Judging by activity in online forums and letters to the editor scribbled in red crayon, it's not uncommon for readers of game magazines and websites to believe that nefarious dealings and company loyalty (bias) often come into play when determining how a game will score in a review. While no one we spoke to said that they had witnessed or participated in seriously underhanded behavior to win good scores for their games, most publicists believed that their efforts had some affect on the outcome of reviews.
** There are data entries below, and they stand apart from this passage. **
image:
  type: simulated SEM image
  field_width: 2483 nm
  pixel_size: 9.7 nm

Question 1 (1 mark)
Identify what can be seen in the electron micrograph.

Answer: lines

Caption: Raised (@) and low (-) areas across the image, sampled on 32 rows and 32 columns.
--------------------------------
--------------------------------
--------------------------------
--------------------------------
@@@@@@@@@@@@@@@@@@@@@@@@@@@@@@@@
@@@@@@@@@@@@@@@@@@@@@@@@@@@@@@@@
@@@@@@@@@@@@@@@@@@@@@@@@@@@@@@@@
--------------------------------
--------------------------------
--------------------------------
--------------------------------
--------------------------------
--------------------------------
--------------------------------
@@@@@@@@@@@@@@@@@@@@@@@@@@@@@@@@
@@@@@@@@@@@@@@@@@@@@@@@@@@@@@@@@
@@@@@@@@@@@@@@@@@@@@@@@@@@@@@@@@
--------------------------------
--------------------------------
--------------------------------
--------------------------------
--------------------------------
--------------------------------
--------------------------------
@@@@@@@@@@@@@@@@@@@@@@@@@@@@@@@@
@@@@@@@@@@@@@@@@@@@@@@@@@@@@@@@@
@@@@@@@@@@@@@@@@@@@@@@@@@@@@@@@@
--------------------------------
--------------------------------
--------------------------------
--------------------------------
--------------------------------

“I think PR can influence scores, definitely,” says Zuniga. “At least by a half point (in a 0-10 scale).” It sounds like small change, but for Zuniga during his tenure at Rockstar, every half-point counted. The company, he says, put heavy pressure on their PR department to deliver stellar scores. “At Rockstar there was a fear factor,” says Zuniga. “Our bosses tried to intimidate us into doing everything we could—it was total mental warfare. The big guys knew in their hearts that we couldn't change a journalist's mind, but they still pushed hard for us to try, just in case we could.”
To further this push, the higher ups at Rockstar emphasized person-to-person contact between publicists and editors, which included transcontinental flights to hand-deliver new games for review. “Rockstar is very big on personalizing things,” says Zuniga. “So, we'd go out to deliver code by hand. We'd get up at 6am, fly to the west coast, deliver code all over the place by hand, then we'd leave that night and head to Minnesota [home to the offices of Game Informer magazine]. For journalists, it was embarrassing and wasn't special at all. But the higher-ups wouldn't believe it.”
Illustration by Joshua Ellingson
As part of the effort to personalize, Rockstar's PR department tracked scores for reviewers on a person-by-person basis, often hoping to influence which writers were selected to review their games. “Rockstar was big on trying to get specific people to review specific games,” says Zuniga. “But it’s a fine line—you can't just come out and ask, because it seems like you're trying to take away editorial control.” They went so far as to track seemingly pointless personal details of some writers. “Hilariously, we even had a list of journalist preferences: Likes cake, married, went to school at Indiana U. Shit like that,” says Zuniga. “It was a weird f*cking place to work.”
In the end, the efforts never earned the kind of scores head honchos wanted. “The score would never live up to the expectation,” says Zuniga. “If it scored a 99, the expectation was for every other review to be 100.” What the higher-ups wanted was what business tends to want: predictability, something that can be planned and executed. “They wanted to feel comfort,” says Zuniga. “They wanted to know that when we went to Company A and talked with Person B that we could expect result C.”
Pressure from above on publicists to deliver good review scores for the games they represent isn't limited to Rockstar Games. It's a given for a profession that's expected to work miracles with the press. Flagship's Tricia Gray: “I was once in contract negotiations with a nameless publisher. 'The bonus scheme,' says nameless publisher's nameless boss, 'is determined by how well our games are critically received.' I've felt bullied by superiors in the past to get review scores altered.... So, I told this potential employer that I'd like to strike this particular review bonus from my contract. That's not my job. I don't sway scores. I inform. I advertise. I even spin and investigate.... I do not threaten, bribe, kill, et cetera.”